• Costa Rica Real Estate

Costa Rican gov’t and Red Cross suspend search for US hiker believed missing in Corcovado Nat’l Park

August 6, 2014

The Red Cross, Public Security Ministry and Environment Ministry pulled back volunteers and personnel on Tuesday from efforts to find missing U.S. hiker Cody Roman Dial in Corcovado National Park, on the Osa Peninsula. The Red Cross and the Costa Rican government have been searching for the 27-year-old Alaska native since July 23. Dial has been out of contact with his family since July 10, the day of his planned entry into the park.

Representatives from the U.S. Embassy are now in Puerto Jiménez, near the park’s eastern entrance, to take over the search, accompanied by Dial’s father, Roman Dial, a National Geographic explorer and well-known adventure sportsman. Based on Dial’s emails with his father and sightings by local residents, officials suspect that Dial was hiking alone in the park in areas off-limits to tourists. In order to search these areas, the new search-and-rescue team will need to negotiate for permits with the Environment Ministry.

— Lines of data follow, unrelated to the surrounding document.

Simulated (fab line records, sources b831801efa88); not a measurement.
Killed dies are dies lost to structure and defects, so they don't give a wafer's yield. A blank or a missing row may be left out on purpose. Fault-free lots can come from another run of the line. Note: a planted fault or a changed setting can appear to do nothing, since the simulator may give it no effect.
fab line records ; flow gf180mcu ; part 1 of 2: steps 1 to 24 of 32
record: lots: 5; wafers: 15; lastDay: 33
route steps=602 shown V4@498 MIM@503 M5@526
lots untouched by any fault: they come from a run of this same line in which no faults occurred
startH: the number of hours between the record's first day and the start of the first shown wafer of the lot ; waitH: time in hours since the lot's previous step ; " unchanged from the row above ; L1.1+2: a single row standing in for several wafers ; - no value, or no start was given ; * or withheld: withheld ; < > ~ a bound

That team will revisit areas mentioned in Dial’s emails and already searched by Red Cross crews, but conflicting information from local residents who claim to have seen Dial have complicated efforts.

“It has gotten really confusing because we have reports from people who believe they’ve seen him on the same day in areas that are kilometers and kilometers apart,” Gilberth Doundi, one of the Red Cross search coordinators, told The Tico Times. “We believe he left and re-entered the park a number of times, but that is really the only thing we are confident about.”

The Red Cross turned up no sign of Dial in their searches except for a possible campsite in Piedras Blancas National Park, northeast of Corcovado. The teams searched rivers, mining tunnels and waterfalls, but saw no other signs of the young hiker. According to Doundi, search-and-rescuers believe it is possible that Dial left the park and may be elsewhere in Costa Rica.

“We are sending out alerts to beaches and other possible tourist areas, we are monitoring his credit cards in case he makes a purchase, and we have alerted immigration officials to watch for him at the borders,” Doundi said.

When The Tico Times contacted Dial’s father for comment, he said he was preparing to enter the park, but he lost a phone signal before he was able to provide more information.